Let the record show that Santa Claus wasn’t the hardest-working person the night before Christmas.
Not even close.
While Claus was going house to house drinking milk millions of children had left for him, if he’d flown over Hopkinton during the wee hours, over the Contoocook Creamery at Bohanan Farm, he would have seen what it took to make that milk he found next to his plate of cookies.
He’d have seen lights already burning hard through a snowstorm and people already a few hours into their shift, people getting no help from singing elves or reindeer chauffeuring them here, there and everywhere.

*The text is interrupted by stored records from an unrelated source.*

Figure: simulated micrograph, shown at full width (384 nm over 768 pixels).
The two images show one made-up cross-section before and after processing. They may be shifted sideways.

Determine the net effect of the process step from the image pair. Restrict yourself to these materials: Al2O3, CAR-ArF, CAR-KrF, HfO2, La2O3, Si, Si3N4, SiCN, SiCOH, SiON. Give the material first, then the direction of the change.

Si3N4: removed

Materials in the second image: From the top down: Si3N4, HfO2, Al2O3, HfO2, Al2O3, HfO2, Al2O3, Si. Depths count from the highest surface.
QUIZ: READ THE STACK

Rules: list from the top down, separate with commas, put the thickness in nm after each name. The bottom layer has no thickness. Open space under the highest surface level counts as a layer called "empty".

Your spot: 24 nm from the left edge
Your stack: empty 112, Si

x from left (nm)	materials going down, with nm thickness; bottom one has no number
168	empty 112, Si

These people were on their own, scooping up mounds of manure with a front loader, feeding and milking the cows and calves, then, later, transporting the milk to Maine for pasteurization, then hauling it back to the Granite State to sell.
And this wasn’t just on Monday. No, sir. This grind is every day, 365 days a year, with few exceptions. The dairy farmers I met Monday morning, long before the sun rose and after the snow had begun to fall, had milk running through their veins.
The farm is co-owned by Heather and Jamie Robertson, and it’s been part of Heather’s family since 1907. Their three boys – Si, who’s 25; Nate, 23; and Bram, 19 – have long beards like dad’s and are all part of the mix as well. Heather’s niece, Meagan Wilson, also works full time on the farm.
Wilson went to Plymouth State University, thinking she would leave small-town life after graduating. Instead, she lives on the farm, milks the cows five days a week, works six days a week and starts her days at 4:30 a.m.
“I was sure I’d never be back in Contoocook,” Wilson told me while two rows of cows did an utterly fantastic job giving milk. “I was surprised I ended up here. I finished college and my uncle (Jamie) asked if I wanted a job in the business end of things and it snowballed. It’s been four years now. I love it.”
Then she sounded like Dorothy from the Wizard of Oz, telling me, “Sometimes you need to leave before you realize you belonged here the whole time.”
Indeed, it was a warm place, during a blizzard, when the Robertson family had no idea the press was coming, no idea we wanted to show what they do while the rest of the world – most of the rest of the world – had the day off.
Jamie Robertson greeted us as we pulled in. Icicles blended into his long beard. Taking a break from scooping the poop, he directed us inside the milking parlor, where we found Heather and Wilson. We quickly learned that our assignment was steeped in a great American story.
Heather’s children are fifth-generation dairy farmers. Heather recalls growing up on that farm, a little girl running like a colt in the meadow, learning about family and work ethic.
“I loved being with the cows,” she told me. “I’d be standing on a 5-gallon pail trying to reach them. Then my boys were babies in car seats sitting in the corner when we’d be milking.”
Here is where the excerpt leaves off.